Chapter 6 Making Decisions under uncertainty

“… the null hypothesis is never proved or established, but it is possibly disproved, in the course of experimentation. Every experiment may be said to exist only to give the facts a chance of disproving the null hypothesis. (R. A. Fisher)

In Chapter 5 we have seen that experimental errors and, above all, sampling errors, produce uncertainty in the estimation process, which we have to account for by determining and displaying standard errors and confidence intervals. In the very same fashion, we need to be able to make decisions in presence of uncertainty; is the effect of a treatment statistically significant? Is the effect of a treatment higher/lower than the effect of another treatment?

Making such decisions is called Formal Hypothesis Testing (FHT) and we will see that this is mainly based on the so-called P-value. As usual, I will introduce the problem by using an example.

6.1 Comparing sample means: the Student’s t-test

6.1.1 The dataset

We have planned an experiment where we have compared the yield of genotype A with the yield of the genotype P and the experiment is laid down according to a completely randomised design with five replicates. This is a small-plot experiment with 10 plots, which need to be regarded as sampled from a wider population of plots; as we mentioned in the previous chapter, our interest is not in the sample, but it is in the population of plots, which means that we are looking for conclusions of general validity.

The results (in quintals per hectare) are the following:

A <- c(65, 68, 69, 71, 78)
P <- c(80, 81, 84, 88, 94)

As usual we calculate the descriptive statistics (mean and standard deviation) for each sample:

mA <- mean(A)
mP <- mean(P)
sA <- sd(A)
sP <- sd(P)
mA; sA
## [1] 70.2
## [1] 4.868265
mP; sP
## [1] 85.4
## [1] 5.727128

We see that the mean for the genotype P is higher than the mean for the genotype A, but such descriptive statistics are not sufficient to our aims. Therefore, we calculate standard errors, to express our uncertainty about the population means, as we have shown in the previous chapter.

seA <- sA/sqrt(5); seA
## [1] 2.177154
seP <- sP/sqrt(5); seP
## [1] 2.56125

Consequently, we can produce interval estimates for the population means, i.e., 85.4 \(\pm\) 5.12 and 70.2 \(\pm\) 4.35. We note that the confidence intervals do not overlap, which supports the idea that P is better than A, but we would like to reach a more formal decision.

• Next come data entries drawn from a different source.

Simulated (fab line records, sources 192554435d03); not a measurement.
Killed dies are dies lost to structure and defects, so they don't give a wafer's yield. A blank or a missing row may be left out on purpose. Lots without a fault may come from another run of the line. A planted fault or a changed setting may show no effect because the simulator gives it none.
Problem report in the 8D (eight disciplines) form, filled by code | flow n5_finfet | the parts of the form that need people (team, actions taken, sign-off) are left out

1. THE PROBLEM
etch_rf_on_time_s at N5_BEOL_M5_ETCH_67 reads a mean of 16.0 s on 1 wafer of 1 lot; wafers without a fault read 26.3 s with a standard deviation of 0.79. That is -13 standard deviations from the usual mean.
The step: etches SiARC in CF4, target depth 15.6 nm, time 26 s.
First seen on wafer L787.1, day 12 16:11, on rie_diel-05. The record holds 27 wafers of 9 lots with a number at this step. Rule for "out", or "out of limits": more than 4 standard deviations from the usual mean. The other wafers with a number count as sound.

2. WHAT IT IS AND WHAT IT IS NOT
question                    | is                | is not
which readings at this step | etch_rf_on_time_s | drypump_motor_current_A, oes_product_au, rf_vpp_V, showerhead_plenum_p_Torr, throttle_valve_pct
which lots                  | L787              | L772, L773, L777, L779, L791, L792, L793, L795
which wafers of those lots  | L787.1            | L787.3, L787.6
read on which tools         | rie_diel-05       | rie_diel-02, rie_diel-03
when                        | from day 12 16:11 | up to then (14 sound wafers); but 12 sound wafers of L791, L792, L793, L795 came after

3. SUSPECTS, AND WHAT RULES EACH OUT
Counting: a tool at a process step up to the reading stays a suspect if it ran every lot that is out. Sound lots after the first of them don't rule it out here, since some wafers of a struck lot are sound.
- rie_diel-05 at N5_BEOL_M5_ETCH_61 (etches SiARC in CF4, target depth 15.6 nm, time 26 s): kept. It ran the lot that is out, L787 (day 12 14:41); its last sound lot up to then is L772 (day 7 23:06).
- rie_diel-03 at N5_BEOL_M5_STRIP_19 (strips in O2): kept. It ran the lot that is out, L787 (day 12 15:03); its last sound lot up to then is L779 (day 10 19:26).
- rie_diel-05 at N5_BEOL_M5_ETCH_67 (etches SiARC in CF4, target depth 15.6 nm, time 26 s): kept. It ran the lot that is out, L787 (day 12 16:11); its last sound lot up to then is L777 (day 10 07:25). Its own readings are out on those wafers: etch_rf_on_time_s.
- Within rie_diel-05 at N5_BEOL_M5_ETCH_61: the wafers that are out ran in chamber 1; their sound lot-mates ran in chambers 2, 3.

First of all, we can see that the observed difference between \(m_A\) and \(m_P\) is equal to:

mA - mP
## [1] -15.2

However, we are not interested in the above difference, but we are interested in the population difference, i.e. \(\mu_A - \mu_P\). We know that both the means have a certain degree of uncertainty, which propagates to the difference. In the previous chapter, we have seen that the variance of the sum/difference of independent samples is equal to the sum of variances; therefore, the standard error of the difference (SED) is equal to:

\[SED = \sqrt{ SEM_1^2 + SEM_2^2 }\]

In our example, the SED is:

SED <- sqrt(seA^2 + seP^2)
SED
## [1] 3.361547

It is intuitively clear that the difference (in quintals per hectare) should be regarded as significant when it is much higher than its standard error; indeed, this would mean that the difference is stronger than the uncertainty with which we have estimated it. We can formalise such an intuition by defining the \(T\) statistic for the sample difference:

\[T = \frac{m_A - m_P}{SED}\]

which is equal to:

Ti <- (mA - mP)/SED
Ti
## [1] -4.521727

If T is big, the difference is likely to be significant (not due to random effects); however, \(T\) is a sample statistic and it is expected to change whenever we repeat the experiment. How is the sampling distribution for \(T\)? To answer this question, we should distinguish two possible hypotheses about the data:

  • Hypothesis 1. There is no difference between the two genotypes (null hypothesis: \(H_0\)) and, consequently, we have only one population and the two samples A and P are extracted from this population.
  • Hypothesis 2. The two genotypes are different (alternative hypothesis: \(H_1\)) and, consequently, the two samples are extracted from two different populations, one for the A genotype and the other one for the P genotype.

In mathematical terms, the null hypothesis is:

\[H_0: \mu_1 = \mu_2 = \mu\]

The alternative hypothesis is:

\[H_1 :\mu_1 \neq \mu_2\]

More complex alternative hypotheses are also possible, such as \(H_1 :\mu _1 > \mu _2\), or \(H_1 :\mu _1 < \mu _2\). However, hypotheses should be set before looking at the data (according to the Galilean principle) and, in this case, we have no prior knowledge to justify the selection of one of such complex hypotheses. Therefore, we select the simple alternative hypothesis.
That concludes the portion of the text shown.